Tuesday, July 26, 2011
When WAPT ran a story last week suggesting Lemuria Books did not carry titles on local schools' summer reading list, chief bookseller John Evans saw a marketing opportunity. Lemuria staff arranged a display in the store featuring books on school reading lists and a sign that said, "Hello WAPT: Here is a fact check for you!"
Evans also sees opportunity in the news that Borders is closing its stores, including the one in Flowood. He said Borders' closing is a chance to make Lemuria better.
"It's up to us to prove to the readership in Jackson that we're offering something to preserve," Evans said.
In the 36 years Lemuria has been around, Evans said the store has seen challenges from e-readers, online sellers like Amazon.com and changes in the publishing business, but he thinks good bookstores are here to stay.
Evans sees his role as an editor, selecting quality titles to fit the interest of readers in the area. He said Lemuria also brings nationally known authors to the community who might otherwise bypass the Jackson area.
Shopping at local booksellers also keeps money in the local community, Evans said, unlike shopping at an online retailer like Amazon.com, which does not have to collect state sales taxes on much of what it sells.
WAPT reported not finding a particular book on a school's reading list on Lemuria's website, but Evans said only first editions and featured titles are listed there. He said the store tries to carry all titles on local schools' summer reading lists.
Food Truck Needs Support
Ward 1 Councilman Quentin Whitwell is asking Jackson residents to call council members or attend tonight's council meeting at 6 p.m. to show their support for the city's food truck ordinance.
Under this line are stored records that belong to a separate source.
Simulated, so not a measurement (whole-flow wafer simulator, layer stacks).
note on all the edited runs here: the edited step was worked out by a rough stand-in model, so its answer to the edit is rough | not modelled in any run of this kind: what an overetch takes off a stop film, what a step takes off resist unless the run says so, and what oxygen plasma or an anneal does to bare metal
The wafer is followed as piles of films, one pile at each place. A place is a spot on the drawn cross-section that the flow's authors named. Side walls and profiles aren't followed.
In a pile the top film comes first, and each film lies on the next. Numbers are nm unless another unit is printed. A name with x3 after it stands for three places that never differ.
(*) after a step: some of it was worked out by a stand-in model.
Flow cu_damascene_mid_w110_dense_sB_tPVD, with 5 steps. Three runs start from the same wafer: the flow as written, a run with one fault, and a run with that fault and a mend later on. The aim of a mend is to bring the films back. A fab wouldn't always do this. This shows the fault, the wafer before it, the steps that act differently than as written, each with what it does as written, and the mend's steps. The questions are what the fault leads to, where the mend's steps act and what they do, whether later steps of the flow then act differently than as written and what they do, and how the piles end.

Whitwell said this morning that he is concerned about misinformation that the ordinance is meant to crack down on current vendors. Currently vendors must obtain a one-day permit from the city to operate a mobile food-vending unit. The proposed ordinance allows vendors to buy an annual $500 license from the city to sell food from a truck, so long as each permit only applies to one selling location, trucks are fully insured, and the distribution and preparation center meets strict guidelines for cleanliness. Under the proposed ordinance vendors can still obtain a temporary permit.
"There are existing laws on the books," Whitwell said. "...I am adding an extra layer for people who are serious about food cuisine."
Ward 7 Councilwoman Margaret Barrett-Simon will be absent from tonight's council meeting. Ward 6 Councilman Tony Yarber said he would vote in favor of the ordinance. Other council members did not immediately return phone calls.
Mayors Seeks Partnership with Turkey
Jackson city council members will also vote on an agreement to form a partnership with the city of Kahramanmaras, Turkey, at tonight's meeting.
The agreement aims to strengthen relations between the two cities through exchanging information, promoting one another's art and culture and encouraging investors and entrepreneurs to pursue business opportunities.
Johnson visited Kahramanmaras last month through a trip the Turquoise Council of Americans funded. The agreement establishes a Sister City relationship with Turkey. Sister City is a nonprofit citizen diplomacy network that creates partnerships between United States and international communities. The organization has fostered more than 2,000 partnerships.